Tales From the Proletariat: My Job (Part I)
The great thing about working is that it brings you into contact with people who you’d otherwise never meet, and my job is certainly no exception. Between my co-workers, the clients, and the various agencies that we encounter, one could come up with a variety of personalities that can only be matched in diversity by an international airport. I am a clerk of the court.
My job is simple and repetitive; I answer inquiries from callers, process citations, and help with basic operations when we have court. Simplicity and redundancy often craft, aside from boredom, proficiency, and I’m an expert at my job. I’ve encountered every possible scenario, and I’ve heard almost every excuse that is to be heard. The excuses that I haven’t heard are beyond credulity, so in short: you’re not going to be able to be able to pull a fast one on me. This doesn’t stop people from trying, though.
Here are a few calls that I've received just today that illustrate this annoying tendency:
Caller: I just don’t know what to do. This is the first time that this has happened to me. I’ve never gotten a ticket before in my life.
Sure as fuck could’ve fooled me. Here’s what the computer screen in front of me said at the time. The names have been changed to protect the guilty as Hell:
Linda Marie Applebee (pseudonym for caller):
OFFENSE: SPEEDING
OFFENSE: NO DRIVERS LICENCE
OFFENSE: FAIL TO CONTROL SPEED
OFFENSE: FAILURE TO MAINTAIN FINANCIAL RESPONSIBILITY
OFFENSE: VIOLATE PROMISE TO APPEAR
OFFENSE: VIOLATE PROMISE TO APPEAR
OFFENSE: VIOLATE PROMISE TO APPEAR
****************
Caller: Yes I need to change my court date.
Me: I’m sorry to tell you this (This was a lie, I admit), mam, but your ticket has turned into a warrant.
Caller: WHAT?! I called up there ten times in the past 2 weeks and the clerks told me to keep calling back asking for a reset and now it’s a warrant? This is BULLSHIT.
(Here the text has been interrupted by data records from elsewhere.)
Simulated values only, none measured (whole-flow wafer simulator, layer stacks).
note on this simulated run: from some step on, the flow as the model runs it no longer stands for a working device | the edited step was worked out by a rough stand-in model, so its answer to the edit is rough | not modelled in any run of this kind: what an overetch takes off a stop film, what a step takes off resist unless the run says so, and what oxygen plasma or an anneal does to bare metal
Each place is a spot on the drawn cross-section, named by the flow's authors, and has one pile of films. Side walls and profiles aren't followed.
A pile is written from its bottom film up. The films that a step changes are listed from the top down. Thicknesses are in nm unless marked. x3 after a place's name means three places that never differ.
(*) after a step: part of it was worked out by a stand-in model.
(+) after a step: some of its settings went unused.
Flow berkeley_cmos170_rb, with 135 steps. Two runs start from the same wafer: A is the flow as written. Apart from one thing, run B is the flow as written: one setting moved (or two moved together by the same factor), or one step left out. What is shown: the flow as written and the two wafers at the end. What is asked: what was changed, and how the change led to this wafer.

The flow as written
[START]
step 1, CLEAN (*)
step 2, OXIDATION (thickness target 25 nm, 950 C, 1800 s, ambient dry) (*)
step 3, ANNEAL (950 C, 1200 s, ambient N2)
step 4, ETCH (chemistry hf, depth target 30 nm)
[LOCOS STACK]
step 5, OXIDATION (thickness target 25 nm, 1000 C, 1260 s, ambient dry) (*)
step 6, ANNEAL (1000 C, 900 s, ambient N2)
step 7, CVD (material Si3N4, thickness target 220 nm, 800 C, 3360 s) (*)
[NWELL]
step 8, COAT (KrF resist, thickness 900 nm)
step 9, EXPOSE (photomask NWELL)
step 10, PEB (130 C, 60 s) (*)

Dealing with an angry caller is akin to handling dynamite, but sometimes they can both be defused by an effort that is as easy as extinguishing a wick with one’s fingers. Every clerk in this office receives at least 10 calls a day requesting court date resets. There is a simple standard protocol for handling such calls, and it doesn’t include telling the caller to call back later and ask for a reset, unless the ticket is not yet on file. I had this caller’s file pulled up on my computer, and the ticket had been on record for about two months. Knowing this, I was able to reply and defuse her outrage:
Me: No they didn’t.
Moral of the story:
Don't lie to someone who knows your situation better than you do. It's hard to bluff when they can see your cards.